My good friend and colleague Eve Bodeux is gathering input from freelancers and translation agencies for her upcoming presentation “Vendors and You: A Positive Partnership from the Start.” She’ll be presenting this session at the upcoming Vendor Management Seminar in Las Vegas.
Whether you’re a freelancer or you work for an agency, what factors are most important as you start a new business relationship? Here’s your chance to suggest ways that “the other side” of the industry (whichever side you’re on!) can get things off on the right foot. You can submit your input here.
Hi, I’m a freelance translator from french and english into italian. I do only novels and tales, no technical translations nor essays. I love my job, I’m doing it since some twenty years, and the only thing I really miss concerning my business relations with the publishing companies is that they do not recognize to the translator any royalty, as would be correct and as it is for authors (I’m author as well, two novels published in italian). I have no idea if this situation is just italian, I’d actually like to know. And I’d like to appear on your list “other translators” here on the right, if possible, but I have no website, only email address.
Greetings from Italy. Have a nice day,
Alberto Bracci Testasecca
Hi, Corinne’s Readers!
There was an issue with the comments feature on my site. If you’d still like to comment, that has been fixed, and I’d welcome your comments. Go here to have your say on the topic of how agencies can have a positive relationship from the start with freelance translators:
http://bodeuxinternational.com/freelancers-and-agencies/
Thanks!
Eve
Hello,
I am working at a Translation agency and what I noticed is that many translators don’t attach their CV when they are applying to us or, if they do, they don’t put their language combination in their CV. I received everything you can imagine: Applications without CVs, emtpy emails with a CV attached, CVs with more than 20 pages, listing every single translation project they worked on but not the languages they translated into etc, CVs or emails with lots of typos and mistakes, etc.
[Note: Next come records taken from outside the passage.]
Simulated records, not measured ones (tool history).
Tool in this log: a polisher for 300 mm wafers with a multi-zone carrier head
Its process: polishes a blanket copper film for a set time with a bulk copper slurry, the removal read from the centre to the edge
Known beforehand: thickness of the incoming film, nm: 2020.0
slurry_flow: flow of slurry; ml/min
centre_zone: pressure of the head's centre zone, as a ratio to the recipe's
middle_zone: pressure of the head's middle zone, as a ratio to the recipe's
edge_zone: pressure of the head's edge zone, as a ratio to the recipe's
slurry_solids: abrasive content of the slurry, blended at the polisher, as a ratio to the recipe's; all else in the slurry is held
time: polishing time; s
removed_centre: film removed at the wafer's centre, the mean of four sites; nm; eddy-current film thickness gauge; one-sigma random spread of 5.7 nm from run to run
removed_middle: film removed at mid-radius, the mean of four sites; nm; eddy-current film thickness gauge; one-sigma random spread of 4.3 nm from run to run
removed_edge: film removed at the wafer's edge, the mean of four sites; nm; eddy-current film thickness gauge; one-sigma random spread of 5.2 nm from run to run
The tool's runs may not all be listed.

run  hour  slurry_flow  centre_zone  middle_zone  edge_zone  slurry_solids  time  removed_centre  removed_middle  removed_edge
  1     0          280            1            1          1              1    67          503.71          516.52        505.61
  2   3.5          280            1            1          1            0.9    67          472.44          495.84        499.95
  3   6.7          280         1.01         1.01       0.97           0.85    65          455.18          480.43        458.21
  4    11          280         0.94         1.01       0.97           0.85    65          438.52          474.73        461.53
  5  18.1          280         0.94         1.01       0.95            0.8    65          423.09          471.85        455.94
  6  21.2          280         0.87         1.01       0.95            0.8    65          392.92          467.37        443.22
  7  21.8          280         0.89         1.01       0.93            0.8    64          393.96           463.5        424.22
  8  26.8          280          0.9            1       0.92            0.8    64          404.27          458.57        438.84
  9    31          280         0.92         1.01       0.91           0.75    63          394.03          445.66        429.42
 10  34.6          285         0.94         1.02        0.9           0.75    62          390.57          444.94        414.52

What I’d expect from a translator who wants to establish a good working relationship with us, is:
– A nice email (language pair in the subject, preferably) where the translator tells a little bit about himself and the services he offers (Translation, Interpreting, DTP, Voice Over, etc.)
– A CV which contains: language pairs, experience, degrees (We don’t accept translators without degree and less than 5 years experience), specialist fields, contact details, software he is able to use, experience with file formats, prices
It goes without saying that we require reliability, delivery on time and quality work.